Wen Jiabao, Hanover visit

Wen Jiabao and the Three Chancellors, Neue Presse, Hanover

Wen Jiabao would stay at Kastens Hotel Luisenhof, Hanover’s Neue Presse informed its readers on April 21 (Saturday). There, he would also receive former chancellors Helmut Schmidt and Gerhard Schröder. Neither of the two had to travel very far – Schmidt lives in Hamburg, and Hanover is Schröder’s home town.

The way the Neue Presse presented the Dreikanzlertreffen (Merkel, Schröder, Schmidt) could have been designed by the Chinese propaganda department itself – but no worries, the coverage probably wasn’t even driven by business interests in the first place. Just as – I believe – Schmidt and Schröder (Merkel much less so), the German public in general is quite susceptible to flattery. When a foreign guest shows our old chanclellors (and Schmidt in particular) respect, he must be a good guy, basically.

Besides, if there is something like a (well-performing) soft-power Wunderwaffe for the CCP in Germany, it must be Helmut Schmidt. Less than three months before Wen’s Hanover visit, Schmidt had helped to inaugurate a series of “dialogs” about Chinese-German relations, in the framework of the China Cultural Year 2012, and didn’t shrink from any platitude (“the West must learn to understand today’s China” and “you can’t understand it without knowing China’s past”), any detail (Zheng He’s junks sailed under lateens), or any adulation (“China’s capability to conquer other states and to subordinate was there, but it wasn’t used or misused”). He mentioned Chinese problems, too – pretty much the way Wen Jiabao would describe them, too.

The Wen-Schmidt meeting, Xinhua/People’s Daily (English) covererage suggests, appeared to have the characteristics of a meeting between active statesmen.

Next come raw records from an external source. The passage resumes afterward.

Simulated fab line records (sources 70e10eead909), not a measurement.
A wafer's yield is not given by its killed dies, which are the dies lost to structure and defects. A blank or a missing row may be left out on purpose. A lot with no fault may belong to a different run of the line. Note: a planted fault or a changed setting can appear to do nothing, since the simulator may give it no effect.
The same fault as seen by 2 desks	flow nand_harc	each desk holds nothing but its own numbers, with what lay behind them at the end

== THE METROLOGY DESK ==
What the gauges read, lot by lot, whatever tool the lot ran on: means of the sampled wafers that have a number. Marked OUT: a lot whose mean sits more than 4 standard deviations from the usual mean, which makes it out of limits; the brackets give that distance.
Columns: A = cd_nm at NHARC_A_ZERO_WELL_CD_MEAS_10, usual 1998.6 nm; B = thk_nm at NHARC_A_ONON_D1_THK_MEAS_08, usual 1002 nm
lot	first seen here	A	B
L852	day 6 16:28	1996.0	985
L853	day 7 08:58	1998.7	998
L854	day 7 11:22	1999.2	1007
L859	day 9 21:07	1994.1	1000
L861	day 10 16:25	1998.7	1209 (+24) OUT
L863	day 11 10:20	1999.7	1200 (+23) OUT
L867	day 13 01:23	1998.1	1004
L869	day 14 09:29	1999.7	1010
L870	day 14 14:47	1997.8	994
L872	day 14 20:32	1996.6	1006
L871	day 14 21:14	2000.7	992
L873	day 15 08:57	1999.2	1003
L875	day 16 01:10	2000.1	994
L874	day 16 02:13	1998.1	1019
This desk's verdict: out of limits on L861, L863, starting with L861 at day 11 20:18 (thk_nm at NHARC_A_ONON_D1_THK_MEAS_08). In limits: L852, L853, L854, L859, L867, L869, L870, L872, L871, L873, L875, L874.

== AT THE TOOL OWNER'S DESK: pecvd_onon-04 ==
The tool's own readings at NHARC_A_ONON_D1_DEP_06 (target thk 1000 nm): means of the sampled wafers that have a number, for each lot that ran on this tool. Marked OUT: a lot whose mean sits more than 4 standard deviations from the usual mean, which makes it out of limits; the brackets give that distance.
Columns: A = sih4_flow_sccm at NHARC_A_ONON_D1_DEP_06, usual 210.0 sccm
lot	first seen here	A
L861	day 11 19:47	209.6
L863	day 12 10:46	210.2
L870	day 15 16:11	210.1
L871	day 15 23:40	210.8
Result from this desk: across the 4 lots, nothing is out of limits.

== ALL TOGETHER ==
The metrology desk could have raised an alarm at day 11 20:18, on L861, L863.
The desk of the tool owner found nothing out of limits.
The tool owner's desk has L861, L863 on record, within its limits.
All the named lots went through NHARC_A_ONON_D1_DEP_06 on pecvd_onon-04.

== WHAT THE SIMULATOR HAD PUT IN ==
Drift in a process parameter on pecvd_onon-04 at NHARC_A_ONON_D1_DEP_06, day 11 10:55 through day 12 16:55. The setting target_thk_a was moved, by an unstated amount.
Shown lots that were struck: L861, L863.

I’m not too familiar with Edward Heath, and even if a certain Bruce Andersonhimself no credible man in every field – is right, I still wouldn’t put Schmidt into Heath’s league of useful idiocy*) – a term that struck a chord with me when I heard it on the BBC:

I’m afraid Edward Heath had a monstrous bladder of vanity. He liked going to China, because in China, he was treated not barely as a head of government; he was ratcheted as a head of state. He was treated with flattery, [presumptuousness], as if he was still in power, as if he was a great man. And I’m afraid he doesn’t come out well from this episode. All his critical faculties were overwhelmed. As long as they patted his tummy, he was prepared to roll over like a pet Panda.

Even if Chinese public diplomacy doesn’t work too well on the German public yet, Beijing does have a strong asset in place in this country. The Neue Presse frontpage of last week bears testimony to that. Schmidt may not roll over like a pet Panda – but he is doing a great job anyway.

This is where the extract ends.